Stock Movements - Aug 05

Source: OPEC_RP050812 8/17/2005, Location: Europe

US commercial oil stocks (total crude and petroleum products excluding SPR) continued to build, adding 6 mb or 0.21 mb/d to stand at 1,022 mb during the period 1-29 July, This level was last approached in the week ending 2 August 2002 which stocks reached a slightly higher 1,025 mb. The gains were a result of “other oil” and unfinished oil stocks while draws on major oil stocks such as crude oil and gasoline cancelled a huge gain in distillates. Despite persistent stock-builds, the y-o-y surplus narrowed by 1% to stand at about 4% compared with June figures.

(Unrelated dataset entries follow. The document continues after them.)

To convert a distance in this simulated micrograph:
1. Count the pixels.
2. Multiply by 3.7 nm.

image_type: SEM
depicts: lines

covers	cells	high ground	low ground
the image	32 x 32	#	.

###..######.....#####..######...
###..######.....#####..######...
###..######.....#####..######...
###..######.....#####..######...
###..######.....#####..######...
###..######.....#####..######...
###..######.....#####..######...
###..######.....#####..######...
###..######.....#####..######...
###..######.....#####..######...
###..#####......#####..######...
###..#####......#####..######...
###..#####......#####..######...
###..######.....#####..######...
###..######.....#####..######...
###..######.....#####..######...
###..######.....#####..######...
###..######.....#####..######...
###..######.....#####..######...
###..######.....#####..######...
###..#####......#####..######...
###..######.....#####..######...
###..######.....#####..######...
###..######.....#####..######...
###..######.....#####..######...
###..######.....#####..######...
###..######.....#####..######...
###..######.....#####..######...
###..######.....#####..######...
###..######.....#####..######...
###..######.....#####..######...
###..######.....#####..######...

Crude oil inventories continued to give up the previous months’ gains, standing close to the March level. July’s draw of 6.9 mb or 0.25 mb/d to 318.0 mb was mainly due to the drop in US crude oil production which fell by 0.35 mb/d to 5.15 mb/d because of temporary shut-downs of crude oil facilities due to hurricanes. Import figures and refinery runs did not justify such a draw as imports rose by 0.74 mb/d to 10.96 mb/d and refinery runs declined by 2.29% to 95.76%. This draw further squeezed the y-o-y surplus to 6% from 7% in the previous month, while the 7% excess over the five-year average continues to remain in place since May 2005.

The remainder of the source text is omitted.